Multiway string substitution

I have set an ambitious goal of modeling some Wolfram Physics Project features into Julia. Because actually, Julia works faster and more efficiently, while the subject is very interesting.
A bit later I will be happy to present a beta version of a small package in which everyone can participate.

In the meantime, I’d like to ask a few questions.

One of the key concepts in WPP is the Multiway system. Its essence is simple.

Let there be an initial string "A" and dictionary of rules: ("A" => "BBB", "BB" => "A").
Using them, we first get an obvious result: “A” → “BBB”
But the next step we can do in several ways (greedy method, first occurence method etc), of which I am interested in Multiway method, when we collect all possible results, so: “BBB” → [“AB”, “BA”] (this is like the Multiverse).

Looks like Julia’s built-in features don’t allow this. We will have to make an array from the string and analyze it manually. In this case, probably should abandon the strings at all?
But maybe I don’t know all the possibilities, so I’ll take any advice.

1 Like

Here’s how to collect all possible matches.

julia> matches = collect(eachmatch(r"BB", "BBB", overlap=true))
2-element Vector{RegexMatch}:
 RegexMatch("BB")
 RegexMatch("BB")

julia> matches[1].offset
1

julia> matches[2].offset
2

Don’t know about carrying out the replacements, though.

Thank you, but I’d like to avoid Regex. Because of the difficulties with the replacement and because it is a completely different ideology

Regex are very good and fast way to match strings.

Hmm, ok, may be I should do it with Regex, but what about replacement (and to collect different ways)?
And! What is maximal string length that not overload Regex searching?

I am also not aware of any Julia built-in feature that supports this.

However, you might achieve something quite elegant with a little tinkering and the right data structures.

I suggest taking a look at this.

I would also consider a domain modeling approach where you can create your own data type and maybe implement the AbstractTrees interface over it.

As a general rule, if performance is paramount and you have a limited set of rules, and all the key / replacement values are known at the compile time, then you might want to give up the String anyway and replace it with a more memory friendly type (you might still generate a String output as final result).

1 Like

This package may also provide some inspiration: GitHub - BioJulia/Automa.jl: A julia code generator for regular expressions

I’m not sure it does what you want, but using similar techniques to write a “Rule to Julia” compiler might be a performant (though not necessarily simple) way to do what you want.

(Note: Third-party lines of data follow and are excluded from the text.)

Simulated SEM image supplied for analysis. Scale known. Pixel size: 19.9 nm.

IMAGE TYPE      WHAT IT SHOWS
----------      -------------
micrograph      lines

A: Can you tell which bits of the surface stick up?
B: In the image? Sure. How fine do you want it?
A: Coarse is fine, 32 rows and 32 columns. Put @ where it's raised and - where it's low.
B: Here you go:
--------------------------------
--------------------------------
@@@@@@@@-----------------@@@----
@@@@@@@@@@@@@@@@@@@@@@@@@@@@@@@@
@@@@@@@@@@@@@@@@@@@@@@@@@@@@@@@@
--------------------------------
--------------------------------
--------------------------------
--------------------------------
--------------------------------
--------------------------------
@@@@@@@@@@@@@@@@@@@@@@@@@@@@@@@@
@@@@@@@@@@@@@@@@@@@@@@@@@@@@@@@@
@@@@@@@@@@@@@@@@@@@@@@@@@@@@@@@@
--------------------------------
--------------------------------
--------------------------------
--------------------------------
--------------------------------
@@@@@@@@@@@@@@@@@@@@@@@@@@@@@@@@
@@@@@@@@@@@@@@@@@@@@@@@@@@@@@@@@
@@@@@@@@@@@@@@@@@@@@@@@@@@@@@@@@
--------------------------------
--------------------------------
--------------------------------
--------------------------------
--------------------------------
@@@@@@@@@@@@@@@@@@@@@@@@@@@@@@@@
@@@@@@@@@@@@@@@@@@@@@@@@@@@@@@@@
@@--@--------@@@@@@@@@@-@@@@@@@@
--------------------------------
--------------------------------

It’s not difficult to do the replacements once the matches are found, with a little code:

function replacements_all(a::AbstractString, b::Pair{Regex, <:SubstitutionString})
    (r, s) = b
    matches = eachmatch(r, a, overlap = true)
    results = String[]
    for m in matches
        s1 = @views a[1:(m.offset - 1)]
        s2 = @views a[m.offset:end]
        s2replaced = replace(s2, r => s, count = 1)
        push!(results, s1 * s2replaced)
    end
    results
end

Test:

julia> replacements_all("BBBB", r"BB" => s"A")
3-element Vector{String}:
 "ABB"
 "BAB"
 "BBA"

There is some inefficiency here since replace searches the regex pattern again.

1 Like

Yes, your answer is very close to what I’ve found.
AbstractTrees is musthave for Multiway System, thank you!
Sooner I’ll publish a small “SubstitutionSystem” project and will be glad of your advice!

1 Like

After thinking, I realized that I would have to use Regex, because it is difficult to organize a proper search in Vector

function multisbs(str,sstr, s)
    res=String[]
    fp=findfirst(str, s)
    while !isnothing(fp)
        push!(res,s[1:first(fp)-1]*sstr*s[last(fp)+1:end])
       #push!(res,s[1:fp.start-1]*sstr*s[fp.stop+1:end])
        fp=findnext(str, s,first(fp)+1)
    end
    res
end

julia> multisbs("BBA","A","BBABBA")
2-element Vector{String}:
 "ABBA"
 "BBAA"

julia> multisbs("BB","A","BBABBA")
2-element Vector{String}:
 "AABBA"
 "BBAAA"

julia> multisbs("BB","A","BBBBA")
3-element Vector{String}:
 "ABBA"
 "BABA"
 "BBAA"

julia> multisbs("BB","A","BBBBB")
4-element Vector{String}:
 "ABBB"
 "BABB"
 "BBAB"
 "BBBA"

This is really great! Now I’m trying to adapt it for vectors,
but the way findfirst works for Vector bother me (

what do you mean exactly? vector{UInt8} instead of strings or something?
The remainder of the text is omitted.